According to Xclusiv, “the Chinese property sector has received another blow as another major construction company – Country Garden Holdings Co. – is facing the danger of default. The company, China’s sixth largest developer by sales, warned that it may default on its debt and raised concerns about staying in business after the Chinese developer posted a record first-half loss of almost $7 billion. Chinese authorities are still trying to figure how to successfully support the property sector as all the measures taken until now didn’t bear any fruits. In an attempt to further support the economy, the People’s Bank of China has announced plans to cut the required level of financial institutions’ foreign exchange reserves this month in the latest move by Beijing to combat depreciation of the Yuan. The Central Bank said it would lower China’s foreign exchange reserve requirement ratio from 6 per cent to 4 per cent, effective September 15, “in order to improve the capacity of financial institutions to use foreign exchange funds””.
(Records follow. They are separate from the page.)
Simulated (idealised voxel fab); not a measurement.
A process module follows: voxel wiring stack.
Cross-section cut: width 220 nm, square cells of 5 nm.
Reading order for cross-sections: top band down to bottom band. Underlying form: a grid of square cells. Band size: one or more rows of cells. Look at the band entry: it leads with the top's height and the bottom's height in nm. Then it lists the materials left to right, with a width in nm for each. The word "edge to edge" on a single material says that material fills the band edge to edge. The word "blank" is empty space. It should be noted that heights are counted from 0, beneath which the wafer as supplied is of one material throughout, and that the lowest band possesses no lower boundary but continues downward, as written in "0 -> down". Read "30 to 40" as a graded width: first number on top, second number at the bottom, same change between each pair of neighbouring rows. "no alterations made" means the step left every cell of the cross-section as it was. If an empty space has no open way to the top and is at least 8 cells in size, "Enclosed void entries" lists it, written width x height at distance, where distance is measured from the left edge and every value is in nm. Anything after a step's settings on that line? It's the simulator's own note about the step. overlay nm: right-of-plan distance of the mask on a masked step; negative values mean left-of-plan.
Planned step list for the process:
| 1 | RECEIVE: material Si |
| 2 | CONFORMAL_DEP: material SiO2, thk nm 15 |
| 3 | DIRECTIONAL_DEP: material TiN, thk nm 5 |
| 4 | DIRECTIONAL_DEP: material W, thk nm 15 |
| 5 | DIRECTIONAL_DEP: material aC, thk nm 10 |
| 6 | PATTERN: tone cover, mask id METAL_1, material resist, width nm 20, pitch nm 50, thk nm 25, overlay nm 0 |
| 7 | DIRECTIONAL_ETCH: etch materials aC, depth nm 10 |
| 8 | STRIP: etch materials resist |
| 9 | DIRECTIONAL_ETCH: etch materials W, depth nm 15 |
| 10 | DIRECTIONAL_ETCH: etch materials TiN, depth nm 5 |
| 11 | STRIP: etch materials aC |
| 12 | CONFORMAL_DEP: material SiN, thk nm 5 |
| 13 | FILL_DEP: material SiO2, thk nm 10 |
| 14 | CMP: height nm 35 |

“Moving from Dry to Wet, Russia surprised the market by coming to an agreement with its OPEC+ partners on further cuts to its crude exports. The plan until now was a reduction of crude oil exports by 500,000 barrels/day in August and then taper the reduction to 300,000 barrels a day in September, but now it seems that the September export reduction is probably continuing into October. Russia, one of the two de-facto leaders of the Organization of Petroleum Exporting Countries and its allies, issued the statement amid an expected extension of Saudi Arabia’s one million barrel-a-day oil supply cut into October”, the shipbroker noted.
Xclusiv added that “in the Asian markets, the appetite for US crude oil is growing. The US crude oil market share grew to a record of 7% in Q2 2023, up from an average of 5.8% in 2022. India, a major Asian importer has long switched towards Russia for cheaper crude oil while other countries like Taiwan and Thailand have not only filled the gap left by India but have also replaced Middle Eastern sources with US ones. In China, the government has issued more than 95 million barrels export quotas for clean oil products helping oil companies to implement their export plans for September. Export quotas for fuel oil are used to supply bonded bunkering at China’s ports with domestically produced barrels. As the domestic recovery is slower than expected, it is possible for the government to issue more export quotas to spur GDP growth in the rest of 2023”, the shipbroker concluded.